Tom Holland's Mom Wanted Him to Be a Carpenter and Not an Actor

It's hard to envision Spider-Man without Tom Holland at this point thanks to a series of hit [...]

It's hard to envision Spider-Man without Tom Holland at this point thanks to a series of hit films, but it's even more difficult to envision a world where Holland isn't even an actor. Crazily enough that was what his mother wanted, as he revealed to Jimmy Kimmel on Jimmy Kimmel Live. During their conversation, Kimmel asked Holland if he ever considered doing something else aside from acting as a career, and while acting was always what Holland wanted to do, it was not at the top of his mother's wishlist. For her, it was all about being a carpenter, and she even sent him to school to become one after he started acting.

"I didn't, but my parents did," Holland said. "My mom, I went through a phase in my career where I was too old to play a child but too young to play a teenager. It took me a long time to grow up, and my mom decided to send me to carpentry school so she like packed my bags up and shipped me up to Cardiff and Whales, and I like rented a room off this lady and shared a room with her son for like 8 weeks."

"This was after I thought I was doing pretty good, and mom was like 'nope'. So I went to this school and I was there studying and I was getting a qualification to become a carpenter," Holland said. "And the crazy thing about the course was it was for people trying to turn their lives around. You know there's a lot of ex-cons and some tough people in there, and they're all like swapping stories and stuff, and then I'm like 'yeah, there was this one time on set when my coffee was cold man, and it was really tough.' And yeah, I didn't finish the course."

Kimmel then asked if he ended up gaining any carpentry skills, and it turns out he had them before he even went through the course.

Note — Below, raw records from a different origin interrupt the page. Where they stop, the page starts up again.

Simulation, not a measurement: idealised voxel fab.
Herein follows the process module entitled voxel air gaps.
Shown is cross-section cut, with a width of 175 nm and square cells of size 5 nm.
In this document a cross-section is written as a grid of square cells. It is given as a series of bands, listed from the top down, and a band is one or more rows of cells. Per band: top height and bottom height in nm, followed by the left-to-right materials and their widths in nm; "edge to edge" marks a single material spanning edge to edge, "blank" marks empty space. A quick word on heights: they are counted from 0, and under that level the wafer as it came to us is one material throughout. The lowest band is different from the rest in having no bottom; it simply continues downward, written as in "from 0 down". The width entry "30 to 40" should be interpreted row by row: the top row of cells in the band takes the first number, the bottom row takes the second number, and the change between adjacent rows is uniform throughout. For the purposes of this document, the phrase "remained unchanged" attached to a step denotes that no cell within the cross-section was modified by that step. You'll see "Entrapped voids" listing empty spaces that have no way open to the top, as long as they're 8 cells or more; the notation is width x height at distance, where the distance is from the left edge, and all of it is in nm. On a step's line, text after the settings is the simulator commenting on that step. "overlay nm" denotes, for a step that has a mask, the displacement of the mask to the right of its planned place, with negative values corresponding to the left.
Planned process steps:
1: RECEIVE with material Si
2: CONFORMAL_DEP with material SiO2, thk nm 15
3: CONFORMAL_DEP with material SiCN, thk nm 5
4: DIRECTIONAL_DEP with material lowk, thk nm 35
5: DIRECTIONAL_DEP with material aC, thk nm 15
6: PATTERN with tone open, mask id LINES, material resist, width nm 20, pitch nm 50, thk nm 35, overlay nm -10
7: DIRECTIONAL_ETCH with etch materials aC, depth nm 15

"Yeah, pretty capable," Holland said. "My mom's side of the family are all carpenters, so my Granddad taught me when I was young, so like I built my mom's kitchen table. I built a little cabinet in the kitchen. I fixed a friend's door once."

As for that table, it's still intact. "It's still there. It's like 10 years old, it's still there," Holland said.

Thankfully for Holland, he doesn't have to pursue the carpentry avenue anymore, as we don't see his acting career going anywhere anytime soon.